Thursday, July 20, 2023

The Gall of Charity (1974)

From the Special 300th issue of The Western Socialist

We are now in that time of the year known as the Holiday Season. The spirit of good cheer permeates the atmosphere. Everybody is urged to love one another. But there is something else afoot, at this time, which would indicate that loving one another is by no means sufficient. Not for the millions of victims of poverty, even in America, at any rate. For not all the love for one’s fellow man that has been poured out over the years, has contained, let alone eliminated, the stark hunger that stalks capitalism everywhere, even in this richest nation of all time. And so, in these closing months of the year, the annual drive is on, and we are urged, even bullied by psychological tricks, such as cleverly phrased notices on bulletin boards or desks in the sweatshops where we earn our daily bread: "Have you pledged your fair share,” they ask us, "to the United Way?”

Now it would almost seem that there could be no argument here. One must be hard-hearted to turn a deaf ear to suffering, to fail to come up with some sort of pledge from one’s meager pay for such a good cause. But for those who understand the world, how it is organized; and who are consciously attempting in one way or another to change it, the institution of organized charity is the rubbing of salt in the wounds of the working class. "Pledge one’s fair share" Indeed! Just whom do they think these victims of poverty are? From where do they come? From the capitalist class? Hardly! They can only come from one section of society, the working class, the class that is being importuned to pledge for their support.

Just consider the import of this in the cold light of reason. Here is a section of the working class that, generally, through no fault of its own, other than selecting the wrong parents, winds up on the bottom rung of the ladder. What is the ladder doing there in the first place? Simply making it possible for a handful of idlers, who happen to own the means and instruments for producing and distributing wealth, to sit on the top rungs, while those below them produce their wealth and serve them personally in order that they can get full enjoyment from life.

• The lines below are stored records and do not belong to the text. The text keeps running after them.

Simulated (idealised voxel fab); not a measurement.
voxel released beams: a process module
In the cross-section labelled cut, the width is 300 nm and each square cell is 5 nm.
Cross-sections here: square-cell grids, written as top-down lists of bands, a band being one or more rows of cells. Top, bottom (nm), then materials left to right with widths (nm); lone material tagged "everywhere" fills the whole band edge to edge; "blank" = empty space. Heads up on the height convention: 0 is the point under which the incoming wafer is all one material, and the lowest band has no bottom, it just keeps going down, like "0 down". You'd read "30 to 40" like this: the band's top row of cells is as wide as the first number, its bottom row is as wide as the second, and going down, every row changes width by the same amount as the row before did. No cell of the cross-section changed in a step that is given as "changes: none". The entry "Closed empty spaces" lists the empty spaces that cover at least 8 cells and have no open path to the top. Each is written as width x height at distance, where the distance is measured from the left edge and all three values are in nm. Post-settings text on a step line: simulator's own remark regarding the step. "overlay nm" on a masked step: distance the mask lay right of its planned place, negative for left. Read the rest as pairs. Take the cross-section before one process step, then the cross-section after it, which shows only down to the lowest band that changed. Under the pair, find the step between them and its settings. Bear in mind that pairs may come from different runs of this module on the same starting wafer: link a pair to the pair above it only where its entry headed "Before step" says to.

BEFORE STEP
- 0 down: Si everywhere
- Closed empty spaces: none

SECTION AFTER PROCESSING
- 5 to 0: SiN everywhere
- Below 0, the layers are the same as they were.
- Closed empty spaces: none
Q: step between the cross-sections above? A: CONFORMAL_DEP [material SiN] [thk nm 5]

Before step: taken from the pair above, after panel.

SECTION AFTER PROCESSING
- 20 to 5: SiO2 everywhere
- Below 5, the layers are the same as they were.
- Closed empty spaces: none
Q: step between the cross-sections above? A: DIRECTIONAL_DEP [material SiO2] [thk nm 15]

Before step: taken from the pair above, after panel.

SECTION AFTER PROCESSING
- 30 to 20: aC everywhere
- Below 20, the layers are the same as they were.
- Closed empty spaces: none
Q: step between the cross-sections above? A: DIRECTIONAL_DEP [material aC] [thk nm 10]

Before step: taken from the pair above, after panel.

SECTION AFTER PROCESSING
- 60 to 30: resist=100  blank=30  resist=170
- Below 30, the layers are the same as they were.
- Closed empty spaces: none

Now, because of the odd, topsy-turvy manner of thinking under capitalism, the mass of working people on the lower rungs are supposed to be grateful to the few on the top for giving them a chance to work for them. How kind of them, we hear so frequently, to erect factories and found banks and all the other places of employment, so that we can have a chance to earn a living. Strange reasoning? It certainly is, because it is those on the top who should be eternally grateful to the rest of us for making life so easy for them. What else can they do with their money but invest it in more capital? They can't eat it! They can’t wear it! They can’t drive around in it or live in it! They must invest it in institutions that make it possible for the rest of us to work for them (excepting when there is a surfeit of labor); else there is nothing left for them but to lie down with the rest of us and die, unless we abolish the capitalist way of production.

But no! We, the majority, are expected to be the grateful ones, even to the extent of pitching in for our fellows who fall to the bottom rung. Capitalists buy our brains and our brawn for enough, on the average, to produce and reproduce this brain and brawn, then ask us to give back some to those of us who have not been able to stay in the rat race, instead of taking care of the needy themselves as a sort of bonus for a lifetime of dedicated toil. That is the future that capitalism holds for a growing percentage of us, the opportunity to have salt rubbed in our wounds, and the opportunity to be on the receiving end of their sweet charity.